Reputation: 165
So I am trying to read the file named "North America Rotary Rig Count Pivot Table (Feb 2011 - Current)" into R. However, baker hughes changes the URL slightly each week so I cannot just copy and paste the URL to in my code. So my question is, is it possible to access the website's HTML code and find the location of the URL in R? If not, what is the best possible way to access the URL aside from going manually copying and pasting in the URL.
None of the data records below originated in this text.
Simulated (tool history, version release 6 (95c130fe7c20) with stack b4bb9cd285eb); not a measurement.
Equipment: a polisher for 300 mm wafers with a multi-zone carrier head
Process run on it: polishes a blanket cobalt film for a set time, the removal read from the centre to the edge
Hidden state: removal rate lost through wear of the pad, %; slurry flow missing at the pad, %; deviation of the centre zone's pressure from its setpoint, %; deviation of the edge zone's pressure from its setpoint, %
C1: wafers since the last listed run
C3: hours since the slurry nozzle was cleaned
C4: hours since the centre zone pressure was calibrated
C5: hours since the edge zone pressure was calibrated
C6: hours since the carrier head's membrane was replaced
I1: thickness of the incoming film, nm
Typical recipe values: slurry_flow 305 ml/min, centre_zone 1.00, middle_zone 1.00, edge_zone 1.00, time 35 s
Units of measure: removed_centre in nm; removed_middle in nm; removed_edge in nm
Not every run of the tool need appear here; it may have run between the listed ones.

http://phx.corporate-ir.net/phoenix.zhtml?c=79687&p=irol-reportsother
Upvotes: 0
Views: 119
Reputation: 1029
Here is a slight amendment to code I have used to pull all links from a website. This will pull all links from ahref tags and the displayed links. It should suffice, though there could be a more efficient solution for finding a single link.
require(rvest)
webpage = read_html(x='http://phx.corporate-ir.net/phoenix.zhtml?c=79687&p=irol-reportsother')
filelink = 'North America Rotary Rig Count Pivot Table (Feb 2011 - Current)'
urls = webpage %>%
html_nodes('a') %>%
html_attr('href')
labels = webpage %>%
html_nodes('a') %>%
html_text() %>%
trimws()
links = data.frame(labels=labels, urls=urls)
links[labels==filelink,]
labels
287 North America Rotary Rig Count Pivot Table (Feb 2011 - Current)
urls
287 http://phx.corporate-ir.net/External.File?item=UGFyZW50SUQ9NjU1OTg2fENoaWxkSUQ9MzYyMDEwfFR5cGU9MQ==&t=1
Upvotes: 1